TeX & family : The Typesetting ecosystem

An introductory article on the typesetting ecosystem, specifically TeX and its derivates
Typesetting
Author

Ayan Das

Published

May 29, 2019

Welcome to the very first and an introductory article on typesetting. If you happened to be from the scientific community, you must have gone through at least one document (maybe in the form of .pdf or a printed paper) which is the result of years of developments in typesetting. If you are from technical/research background, chances are that you have even typeset a document before using something called LaTeX. Let me assure you that LaTeX is neither the beginning nor the end of the entire typesetting ecosystem. In this article, I will provide a brief introduction to what typesetting is and what all modern tools are available for use. Specifically, the most popular members of the TeX family will be introduced, including LaTeX.

Although many people (including the ones who use it one way or the other) do not recognize this but typesetting is an art. Technically it’s defined as the process of arranging various symbols (letters, numbers & special characters) called glyphs on a physical paper or in a digital medium in a way that it is appealing as a reading material. I emphasized on that word “reading” because that’s the key - typesetting aims to produce documents that are pleasant to the human eye. You might ask, “So, what is the big deal here ?”. The answer is a set of (technical) terms/phrases which, I am pretty sure you haven’t even heard of. “Optimal line length”, “Ligatures”, “Italic correction”, “Hyphenation”, “Optimal spacing” etc. which, if not done right, may result in fatigue while reading. Please believe me at this point that there indeed is a science behind deciding what exactly is pleasant to the human eye and what’s not. I will try to illustrate few of them here:

Fig.1: Difference in output with Typesetting and Word processors

Have a looks at the example above with two lines with identical content but one (top one) produced by a typesetting system and the other one is by a word processor. Did you notice any visual difference ? Let me help you.

  1. Ligature is a special glyph which is formed by joining two glyphs of two letters (or graphemes). Canonical examples of ligature are the grapheme pair “ff” and “fi” both of which happened to be present in the content of the example sentence. The typeset sentence use just one glyph for both “ff” and “fi” which is not the case with word processors.
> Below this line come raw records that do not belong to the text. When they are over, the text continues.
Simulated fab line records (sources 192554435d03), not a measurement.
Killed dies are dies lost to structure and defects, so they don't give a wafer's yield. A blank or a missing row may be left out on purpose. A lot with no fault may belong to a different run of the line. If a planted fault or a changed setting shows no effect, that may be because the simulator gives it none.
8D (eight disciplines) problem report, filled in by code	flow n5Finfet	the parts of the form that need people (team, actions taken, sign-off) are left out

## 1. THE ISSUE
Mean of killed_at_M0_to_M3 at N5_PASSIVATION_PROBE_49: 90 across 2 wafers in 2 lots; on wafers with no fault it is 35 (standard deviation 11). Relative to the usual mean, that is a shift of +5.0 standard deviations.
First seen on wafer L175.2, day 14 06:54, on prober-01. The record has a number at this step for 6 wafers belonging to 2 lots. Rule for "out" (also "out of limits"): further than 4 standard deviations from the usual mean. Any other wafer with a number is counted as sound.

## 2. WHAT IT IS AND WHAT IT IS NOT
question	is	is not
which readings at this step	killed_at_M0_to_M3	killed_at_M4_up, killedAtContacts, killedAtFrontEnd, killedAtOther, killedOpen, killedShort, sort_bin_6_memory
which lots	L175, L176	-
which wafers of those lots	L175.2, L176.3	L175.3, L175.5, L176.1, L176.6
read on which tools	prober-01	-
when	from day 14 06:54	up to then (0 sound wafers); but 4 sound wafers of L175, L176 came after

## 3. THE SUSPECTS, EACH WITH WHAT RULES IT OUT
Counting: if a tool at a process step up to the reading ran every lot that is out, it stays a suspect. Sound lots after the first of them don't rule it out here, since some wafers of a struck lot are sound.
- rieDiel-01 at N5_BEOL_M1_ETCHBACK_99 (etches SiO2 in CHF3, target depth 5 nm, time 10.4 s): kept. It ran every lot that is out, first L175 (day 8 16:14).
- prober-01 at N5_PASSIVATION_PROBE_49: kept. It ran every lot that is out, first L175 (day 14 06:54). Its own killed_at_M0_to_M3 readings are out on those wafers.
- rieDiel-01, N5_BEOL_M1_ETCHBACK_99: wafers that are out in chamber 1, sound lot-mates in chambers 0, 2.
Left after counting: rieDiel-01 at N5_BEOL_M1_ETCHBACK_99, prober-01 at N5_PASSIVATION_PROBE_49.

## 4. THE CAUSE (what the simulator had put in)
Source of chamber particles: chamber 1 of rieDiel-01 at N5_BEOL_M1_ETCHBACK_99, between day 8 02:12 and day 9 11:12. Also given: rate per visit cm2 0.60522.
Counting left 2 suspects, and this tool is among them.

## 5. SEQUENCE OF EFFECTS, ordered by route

  2. (Non-)optimal spacing does affect the appeal of the text when read by human eye. The word “AVAST” clearly has more amount of spaces in between the letters in the later case which indeed is very awful. If you want more of it, look at character-pair “Fe” and “Ta” in the words “Feline” and “Table” respectively.

  3. Hyphenation is defined as the process of breaking words between lines. A better hyphenation algorithm can produce much less breakage of words in a given paragraph. The reason word processors are not-so-good at it is their hyphenation algorithm works on a single line and not on the entire paragraph. The below example (Fig.2; taken from here) should be self-explanatory.

  4. Typesetting mathematics is crucial when dealing with scientific documents. Scientific engineers/researchers will not be happy if their complicated equation looks ugly. Refer to Fig.3 for a visual comparison of equations.

Fig.2: Effect of (im)proper Hyphenation
Fig.3: First one is produced using MS Word’s equation feature; Second one is typeset with LaTeX

There are many more of these. It’s difficult to discuss all of them here. If you are interested, read articles like this by expert typographers. In this article, I would rather focus on the tools available for digital typesetting.

Before we begin, it’s good to have an idea about how exactly these typeset documents are produced digitally. They are achieved by means of some specially crafted file formats:

  1. Device Independent (.dvi): DVI is a format created by David R. Fuchs and implemented by Donald Knuth as the primary output format of TeX. DVIs are binary (encoded) files and are not intended to be readable as text. DVI viewers (e.g. xdvi) can recognize and display them.

  2. PostScript (.ps): PostScript (in short, called “PS”) is a very popular format used heavily in publishing industry created by Adobe. PS is a page description language (yes, its a full-fledged programming language) that describes a page by means of its commands. It is readable as text because of the fact that it is a source code of a programming language.

  3. Portable Document Format (.pdf): Here comes the beast. PDF is a widely used document format used .. well .. everywhere. Created by Adobe, this format is intended to be dependency-free and a complete description of the document including text, images (raster/vector), fonts and other assets.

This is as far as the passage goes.